Friday, May 16, 2014


We love the image of the conquering hero, carried triumphant through the streets, and behind him we place the slave to whisper, "Remember, thou art mortal."

I have my own whispering slave, and I think each of us does. It's how we clip our own wings, and turn our strength to weakness. Mine waits until that moment when I see someone struggling and step forward to say, "Hey, do you need a hand with that?"

And then it hisses, "This is how Ted Bundy killed people."

My voice of mortality says no good deed goes unpunished.  It points out that altruism is probably not an individual evolutionary advantage, though the complexity of human relationships often makes it a social one.  It tells me I'm statistically more likely, running towards trouble, to be hurt or killed than those who run away from it.

There have been times in my life that I thought "I have made a decision that may kill me."  Maybe I got back on the road when I was probably too tired to drive safely, maybe I worked my way out onto the unsteady path before considering just how deserted the trail was and how far that drop went, maybe I called out that guy harassing women on the corner without knowing if he had friends, or even just a knife and a grudge.

The truth is that we never know until it happens which will be the decision that confirms the mortality.  Maybe it's as simple as 'I keep meaning to get that mole checked out, and putting it off.'  Or just stopping for the yellow light instead of gunning through the intersection, so that five miles down the road we cross paths with the speeding truck.  When you really consider it, every single decision you make every day could be the one that makes you mortal, and there's no way to know.

Kind of paralyzing, no?

When I first came to this understanding, this pure helplessness to predict a safe course, my impulse was to curl up in a dark quiet room and do absolutely nothing.  But then I came back to that thing I said earlier, about being statistically more likely to be killed running towards trouble than away from it, and I realised there was a qualifier to it:  by the trouble.  Running away from trouble, especially when they're other people's problems, only decreases the chance that particular situation will harm you. It can't make you safe.  You are never entirely safe.

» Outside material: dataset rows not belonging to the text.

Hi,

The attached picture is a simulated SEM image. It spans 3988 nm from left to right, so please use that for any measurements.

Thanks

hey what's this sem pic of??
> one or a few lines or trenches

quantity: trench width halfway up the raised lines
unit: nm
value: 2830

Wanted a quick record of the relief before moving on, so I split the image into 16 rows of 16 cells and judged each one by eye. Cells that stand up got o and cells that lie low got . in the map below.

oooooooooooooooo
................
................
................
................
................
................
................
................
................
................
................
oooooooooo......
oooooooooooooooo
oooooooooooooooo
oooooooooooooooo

The statistical likelihood of death is 100% for me, as it is for everyone else.  I will die, and in hindsight I will be able to see the choice or set of choices that led to the circumstances of my death.

This would suggest that the ideal course in life is to make every single decision worth dying for.  To live a life of such epic courage and adventure it gets its own soundtrack.  But I don't have that option.  Bills must be paid, tires must be rotated, sinks must be scrubbed and the laundry never stops needing to be folded.  It's hard to maintain that level of significance in every choice, to wash the dishes as if your life depended on how you did it, because it just might.

I release the small decisions, the ones of fate and chance, the 'do I cut through the parking lot or wait at the light?' the 'do I wear sandals or tennis shoes?'  It's good to weigh risks on decisions, but it's not reasonable to spend your life calculating detailed risk assessments for every left turn or breakfast taco.

Instead, I listen for the voice, for that hissing whisper just behind my right shoulder.  I interpret that voice as my subconscious alerting me to choices that define me, choices that give me a chance to *earn* my mortality and its rewards.  Yes, I tell it, Ted Bundy used people's kindness to prey on them.  But kindness keeps the mechanism of human interaction moving, and a life of choosing to be kind instead of afraid is worth living.  Yes, love leads to grief and loss, and it can end in betrayal, but in the life I want to lead that's a risk you have to take.  I may have few opportunities to live an epic life, but I have many many chances to live a pattern I'll look back gladly on creating.

I'm still often painfully aware of my mortality, but I've stopped resenting that whisperer, because in trying to clip my wings, it's inadvertently pointing out opportunities to fly.